Directed By: Jack Conway
Starring: Lon Chaney, Lila Lee, Elliott Nugent
Tag line: "Lon Chaney Talks"
Trivia: Victor McLaglen, could not be loaned out from Fox to reprise his role of Hercules from the original silent version of this film
1930’s The Unholy Three is notable for being the only sound film that Lon Chaney Sr. ever made, and from the looks of it, he would have probably been just as big a star in talkies as he was in the silent era.

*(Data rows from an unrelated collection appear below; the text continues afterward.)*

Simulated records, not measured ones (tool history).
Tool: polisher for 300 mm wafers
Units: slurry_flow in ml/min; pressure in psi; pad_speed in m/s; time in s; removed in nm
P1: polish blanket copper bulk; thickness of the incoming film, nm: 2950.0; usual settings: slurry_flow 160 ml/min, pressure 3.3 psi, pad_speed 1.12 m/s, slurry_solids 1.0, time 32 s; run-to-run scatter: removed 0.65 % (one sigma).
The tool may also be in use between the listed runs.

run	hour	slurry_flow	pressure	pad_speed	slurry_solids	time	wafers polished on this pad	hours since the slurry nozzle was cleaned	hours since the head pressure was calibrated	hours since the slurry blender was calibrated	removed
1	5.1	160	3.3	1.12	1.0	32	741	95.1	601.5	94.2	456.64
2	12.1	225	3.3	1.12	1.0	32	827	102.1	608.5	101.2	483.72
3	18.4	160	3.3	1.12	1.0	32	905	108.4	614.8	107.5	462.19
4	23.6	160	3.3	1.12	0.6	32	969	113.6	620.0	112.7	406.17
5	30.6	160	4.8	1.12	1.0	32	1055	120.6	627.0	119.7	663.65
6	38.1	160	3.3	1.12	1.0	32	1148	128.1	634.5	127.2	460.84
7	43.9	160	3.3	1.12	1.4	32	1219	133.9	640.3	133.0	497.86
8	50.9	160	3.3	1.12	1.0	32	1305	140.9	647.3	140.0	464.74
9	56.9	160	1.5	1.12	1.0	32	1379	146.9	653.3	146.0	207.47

When their circus is shut down by the police, voice specialist Echo (Chaney), strongman Hercules (Ivan Linow), a midget named Tweedledee (Harry Earles, who, two years later, would star in Tod Browning’s Freaks), and Echo’s sometimes girlfriend, Rosie (Lila Lee), embark on a life of crime. To keep the cops off their trail, Echo disguises himself as Mrs. O’Grady, a kindly old grandmother and the proprietor of a neighborhood pet store, with Hercules posing as the old girl’s son-in-law and Tweedledee pretending to be Mrs. O’Grady’s infant grandchild. Robbing the homes of the pet shop’s wealthiest clientele, the trio rakes in the dough for a while. That changes, however, when straight-laced Hector McDonald (Elliott Nugent) is brought in to help run the store. Not realizing that his employer is both a fraud and a criminal, Hector falls in love with Rosie, who, after stringing him along, begins to develop feelings for Hector as well, infuriating the extremely jealous Echo. To further complicate matters, Hercules and Tweedledee pull off a job by themselves, during which they gun down a homeowner in cold blood. Not to worry, though, because Echo has a plan that, if all goes well, will take care of both these problems simultaneously.
A taut, occasionally suspenseful motion picture, The Unholy Three (which was a remake of a 1925 silent that also starred Chaney and Earles) successfully blends drama, comedy, and thrills into a satisfying whole; in one of the movie’s best sequences, a police inspector (Clarence Burton) visits the pet store to investigate the robbery / murder committed by Hercules and Tweedledee. Making us laugh early on (Tweedledee, dressed like a baby, puffs on a cigar, thus almost giving their secret away), this scene also gets plenty tense before its over (Tweedledee hides a necklace they stole in a toy elephant, which the inspector innocently picks up while asking his questions).
Rising above it all, though, is Lon Chaney Sr., who, along with providing some comic relief as Mrs. O’Grady, shows off his ventriloquist skills (in the opening sequence, set at the circus, he does an entire routine with a dummy) and even impersonates a parrot! This, combined with his often hard-edged portrayal of Echo (who resorts to threats to keep Hercules and Tweedledee in line), helps carry what was already a fine motion picture to a whole new level.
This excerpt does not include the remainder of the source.